The measure of options volatility, the CBOE Volatility Index (VIX), fell 1.14 to 25.70 following a monthly high of 29.56 on Friday — another indication that the rally will most likely continue.

However, if we get a blast out of the gate this morning with the indices close to the highs, traders may want to move some positions to cash and wait for another shallow pullback before putting it back to work. This is not to disparage the performance of stocks this week but only to protect against violent day-end profit-taking, which often accompanies low-volume, big-percentage up mornings.
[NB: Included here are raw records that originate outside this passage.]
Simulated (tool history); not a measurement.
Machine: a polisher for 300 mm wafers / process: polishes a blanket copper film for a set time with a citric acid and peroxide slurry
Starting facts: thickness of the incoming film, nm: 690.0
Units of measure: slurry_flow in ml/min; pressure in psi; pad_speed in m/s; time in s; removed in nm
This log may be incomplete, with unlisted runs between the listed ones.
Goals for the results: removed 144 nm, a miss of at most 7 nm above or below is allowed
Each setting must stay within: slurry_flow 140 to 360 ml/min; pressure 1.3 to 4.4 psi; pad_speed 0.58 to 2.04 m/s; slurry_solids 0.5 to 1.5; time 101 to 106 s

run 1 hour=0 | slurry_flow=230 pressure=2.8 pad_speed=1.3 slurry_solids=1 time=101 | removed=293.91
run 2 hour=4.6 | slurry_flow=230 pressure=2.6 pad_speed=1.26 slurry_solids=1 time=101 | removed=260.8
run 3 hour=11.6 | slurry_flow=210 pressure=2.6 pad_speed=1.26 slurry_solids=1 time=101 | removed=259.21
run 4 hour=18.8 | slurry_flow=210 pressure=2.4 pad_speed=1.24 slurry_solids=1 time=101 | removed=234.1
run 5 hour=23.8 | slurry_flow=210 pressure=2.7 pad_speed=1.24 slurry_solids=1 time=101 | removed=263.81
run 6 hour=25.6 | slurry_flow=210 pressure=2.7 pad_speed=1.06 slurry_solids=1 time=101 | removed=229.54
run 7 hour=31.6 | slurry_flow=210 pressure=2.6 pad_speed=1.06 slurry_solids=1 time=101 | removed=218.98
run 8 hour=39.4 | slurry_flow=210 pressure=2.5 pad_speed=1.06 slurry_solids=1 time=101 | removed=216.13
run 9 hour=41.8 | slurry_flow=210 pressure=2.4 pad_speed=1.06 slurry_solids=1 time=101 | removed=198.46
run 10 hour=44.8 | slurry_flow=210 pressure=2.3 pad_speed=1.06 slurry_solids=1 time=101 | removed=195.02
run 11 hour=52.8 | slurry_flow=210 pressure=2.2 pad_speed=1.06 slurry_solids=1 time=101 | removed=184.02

However, a breakout through the high at S&P 1,060 would signal a quick run to at least 1,100. For longer-term investors it’s best not to run against the grain by taking small profits. Stick with your friend, the trend, which is decidedly up, and ignore the wags on TV. Yesterday they couldn’t party enough, while on Friday they were in the pits with predictions of massive gloom and doom while I focused on the oversold Relative Strength Index (RSI) and the trend that was and still is decidedly up.

Today’s Trading Landscape

Earnings to be reported include: Acuity Brands (AYI), Alcoa (AA), Costco (COST), Family Dollar Stores (FDO), Helen of Troy Corp. (HELE), Kayne Anderson Energy Development Co. (KED), Lindsay Corp. (LNN), M&T Bank Corp. (MTB), Mercantile Bank Corp. (MBWM), Monsanto Co. (MON), Ruby Tuesday (RT) and Wolverine World Wide (WWW).

Economic reports due: MBA purchase applications, EIA petroleum status report and consumer credit (the consensus expects $-8.5 billion).